How giving up on love transformed my love life!
I used to be a long-term miserable singleton who desperately wanted to be in a relationship. I was single for 7 years, the first 4 of those I spent daydreaming about relationships and focusing on finding my man.
My thoughts revolved around what type of man I wanted in my life. What qualities I wanted him to possess and what I wanted to get from him. All I could think about was how I wanted him to satisfy my needs and what I wanted him to provide me with. I believed the clearer I became with my thoughts the faster I would manifest a happy relationship.
So I did what many advise, I started creating my ideal man lists. Soon I had list after list. I had a list of his qualities, a list of things I wanted to do with him, a list of ways I wanted my man to make me feel, a list of my deal breakers, the qualities and behaviours I would never accept. These lists were said to help me draw my dream man into my life. To my disappointment instead of getting closer to manifesting my dream man, my endless lists just made me feel less hopeful. I again fell into that bitter feeling that I would never find the one.

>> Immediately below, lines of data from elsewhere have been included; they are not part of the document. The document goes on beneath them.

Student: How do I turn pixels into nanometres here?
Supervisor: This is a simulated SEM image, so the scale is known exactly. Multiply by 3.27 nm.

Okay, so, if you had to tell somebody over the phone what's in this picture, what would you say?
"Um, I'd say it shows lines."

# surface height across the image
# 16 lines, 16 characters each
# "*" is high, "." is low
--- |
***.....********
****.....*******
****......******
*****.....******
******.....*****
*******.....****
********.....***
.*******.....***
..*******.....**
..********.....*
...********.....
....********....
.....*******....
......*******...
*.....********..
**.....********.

My lists went to the bin, my hopes went out the window…
I invested my energy, my time, my heart into finding the one and I wasn’t getting the desired results. Date after date I felt more disillusioned, disappointed and disheartened. It was an emotional rollercoaster through big hopes, expectations, and excitement to the thud of rejection.
These rejections triggered my insecurities, that low feeling of being inadequate and powerless. I got to the point where I felt like I had done everything I could. The only thing which could bring me solace was to give up on love entirely. Life pushed me to the point where I got tired of looking, chasing, dreaming, dating, believing and even wanting a relationship. I felt drained, hurt and faithless. When you feel this way you need to be honest with yourself and make a change. I decided to be radical, stop doing everything I had been doing to date.
My lists went to the bin, my hopes went out the window. The dreams about finding the one were replaced with purpose, changing my own life now. I stopped dating. I stopped daydreaming. I stopped living in the future with my dream man and I started living my life in the now. I decided NO MORE running away from myself! I was the only person I was destined to spend the rest of my life with, so running away from me was pointless.
I embraced my life as a single bit by bit. I focused on me. I confronted my disempowering beliefs and fears. I chose to focus on creating my dream life instead of finding my dream man. I realised no dream man could create my dream life, only I could do that. I started to feel empowered.
I created space in my life for being present with myself. I devoted time for building a relationship with myself (the only permanent relationship in my life). I started to love myself more and become the source of my own happiness. On this new path (which didn’t feel very comfortable initially) I realised that up until this point I’d been looking for someone else to make me happy and give me purpose. That was my eureka moment, I realised I’d betrayed myself.
My old beliefs had fuelled my feeling of disillusionment and drained me of my inner power. They had me believing that I needed someone’s love, attention, support, and approval in order to be happy and fulfilled in life. In fact what I needed the most through all those years was my own love, attention, support and approval.
It hit me that I could fulfil all these needs myself. In fact I had an obligation to do this, to make sure I loved myself whether I was single or married. I owed it myself to live a happy life.
Since then my approach to life, to romantic relationships and myself completely shifted. I felt free from the conditioning I was subject to. I am (and you are too!) the only person who is responsible for my own happiness in life.
I don’t need a rescuer, a man who will make me happy, a man who will make my life more fun, easier or more eventful. I am not against relationships. I am actually in a happy relationship with a loving man. I think being part of a healthy, loving, supportive partnership is one of the most beautiful things in the world. But, for you to be ready for it you need to become a happy person. This happens when you realise that you are the creator of your own life whether you are single or married.
So women find your power within and own it!